Until a recent weekend morning, I had never set foot in Sweet_ness 7 cafe on Grant Street, although I’ve been in the neighborhood dozens of times. Then I got a look at the online menu and within days I was lining up a Cheap Eats there.
What got me in the door was the combination of laid-back vibe for customers and serious-as-can-be attitude toward the food. The menu has a list of “Brunchy feasts,” and explains: “Just what does brunch mean to us? Sitting, sharing, spending time with friends and family. This should be a daily celebration as far as we’re concerned. So we serve brunch all day, every day!”
The food is local and seasonal whenever possible, nutritious and made fresh.
The cafe feels cozy although the room is large, with brick walls, well-worn wood floors and a lovely tin ceiling. Most of the seating is at small colorfully painted tables, but people also perch on padded stools at a high counter, and a huge industrial-looking table near the center of the room is also a comfortable spot.
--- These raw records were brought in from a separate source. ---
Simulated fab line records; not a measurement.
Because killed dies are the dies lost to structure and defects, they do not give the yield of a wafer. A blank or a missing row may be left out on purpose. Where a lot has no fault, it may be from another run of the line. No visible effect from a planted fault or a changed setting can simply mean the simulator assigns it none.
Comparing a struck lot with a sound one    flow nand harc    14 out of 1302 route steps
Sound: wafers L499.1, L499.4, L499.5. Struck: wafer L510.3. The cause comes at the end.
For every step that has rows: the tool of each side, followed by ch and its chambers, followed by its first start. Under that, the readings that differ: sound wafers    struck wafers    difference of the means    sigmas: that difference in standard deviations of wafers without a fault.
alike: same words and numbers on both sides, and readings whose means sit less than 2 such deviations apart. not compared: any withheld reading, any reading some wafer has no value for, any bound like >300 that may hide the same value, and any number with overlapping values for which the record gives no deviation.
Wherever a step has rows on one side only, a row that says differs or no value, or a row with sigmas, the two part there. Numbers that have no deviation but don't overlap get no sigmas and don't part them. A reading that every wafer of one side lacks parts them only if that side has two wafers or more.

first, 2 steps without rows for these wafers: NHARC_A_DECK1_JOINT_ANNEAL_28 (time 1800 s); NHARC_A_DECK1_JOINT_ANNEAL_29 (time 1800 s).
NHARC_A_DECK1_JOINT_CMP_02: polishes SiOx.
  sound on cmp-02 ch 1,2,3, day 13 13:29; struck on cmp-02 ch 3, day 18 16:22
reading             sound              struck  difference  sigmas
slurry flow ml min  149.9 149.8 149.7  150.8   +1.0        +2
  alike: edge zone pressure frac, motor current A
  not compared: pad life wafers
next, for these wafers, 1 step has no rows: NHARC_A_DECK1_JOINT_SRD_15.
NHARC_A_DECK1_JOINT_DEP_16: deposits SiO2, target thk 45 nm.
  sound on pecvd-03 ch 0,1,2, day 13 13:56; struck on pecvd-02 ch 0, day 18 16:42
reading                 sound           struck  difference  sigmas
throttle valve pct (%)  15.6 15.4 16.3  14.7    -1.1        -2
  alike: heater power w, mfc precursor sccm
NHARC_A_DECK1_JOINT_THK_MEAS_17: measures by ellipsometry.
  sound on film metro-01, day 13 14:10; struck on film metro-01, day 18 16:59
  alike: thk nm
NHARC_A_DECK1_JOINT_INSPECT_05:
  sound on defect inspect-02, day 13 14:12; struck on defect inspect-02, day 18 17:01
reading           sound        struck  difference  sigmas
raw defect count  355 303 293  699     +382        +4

The menu is written on a large chalkboard behind the counter, but because we like to make a plan before ordering and also have a hard time deciding while standing, John, Pat, John and I grabbed plastic-enclosed copies of the menu and sat down.
The menu, it must be said, is charming. Yogurt with homemade granola and fresh fruit ($5) is called the Highland Cow; two scrambled eggs with melted cheddar and tomato on a homemade toasted English muffin is called the Grant Slam ($4.50). Get it? Grant Slam?
Three items in the Brunchy Feasts listing are $10 – Birkenstock Madness, which includes pancakes, yogurt, fruit and honey; the Spanish Scramble, which is three eggs, sausage or spicy chorizo, tomatoes, carmelized onions, red peppers, cheddarjack, hash browns and toast; and the Huevos Rancheros, which is made with two eggs, sliced chorizo, Mexican beans, guacamole, sour cream, salas and pepperjack on a flour tortilla.
We stayed in the midrange of the menu, and found plenty of choices. We ordered at the register and waited an expected amount of time for cooked-to-order food. When they called our name, all the plates were there at once and all the food was hot. Bravo.
How could you resist ordering a meal called “Love and Butter” ($7)? We couldn’t. It was two slices of French toast served with, of course, butter and a small saucer of real maple syrup. We added bacon for $2.50, and like all the meats we had with our meals, it was exceptional – thick sliced, probably maple-cured, cooked perfectly with a good amount of crunch. We have run into some sketchy baconesque products in our day, and this was the real thing.
The Farmer’s Breakfast ($9) is made with two eggs (ordered scrambled), bacon or chorizo (we picked bacon), homemade russet hash browns, toast and baked beans. The hash browns were a slightly crunchy patty, and the beans, which were the standard canned beans in slightly red sauce, were served in a small, tall dish set in the middle of the plate like a crown. Although beans at breakfast are common in Ireland and Britain, they are unusual here. But after a few bites, our friend appreciated the concept.
We don’t know why the pancakes with maple syrup were called Irish Peasant, but we had to order them anyway. The two large cakes ($7.50) were thick and fluffy, sweet and delicious, and very filling. Like the bacon, the sausage on the side ($2.50), made locally, was an exceptional oblong grilled patty.
Megan McLeod’s Stacks was an unusual and delightful creation, built on two grilled slices of slightly spicy grits topped with that same sausage patty, melted cheddar and two large eggs. It was a generous amount of food, and utterly delicious. Good job, Megan!
Finally, we ordered a totally unnecessary medium-sized bowl of Proper Porridge ($5) with organic steel-cut oats cooked to soft but slightly yielding perfection and garnished with walnuts and slices of crisp apple and juicy strawberry. In both preparation and presentation, this humble dish was sublime.
Sweet_ness 7 Cafe on Grant Street: 3.5 pennies (Out of four)
Where: 220 Grant St. (883-1738)
Hours: 7 a.m. to 9 p.m. Monday through Friday; from 8 a.m. to 9 p.m. Saturday and from 8 a.m. to 6 p.m. Sunday.
Wheelchair-accessible: There is a very shallow half-step at the door.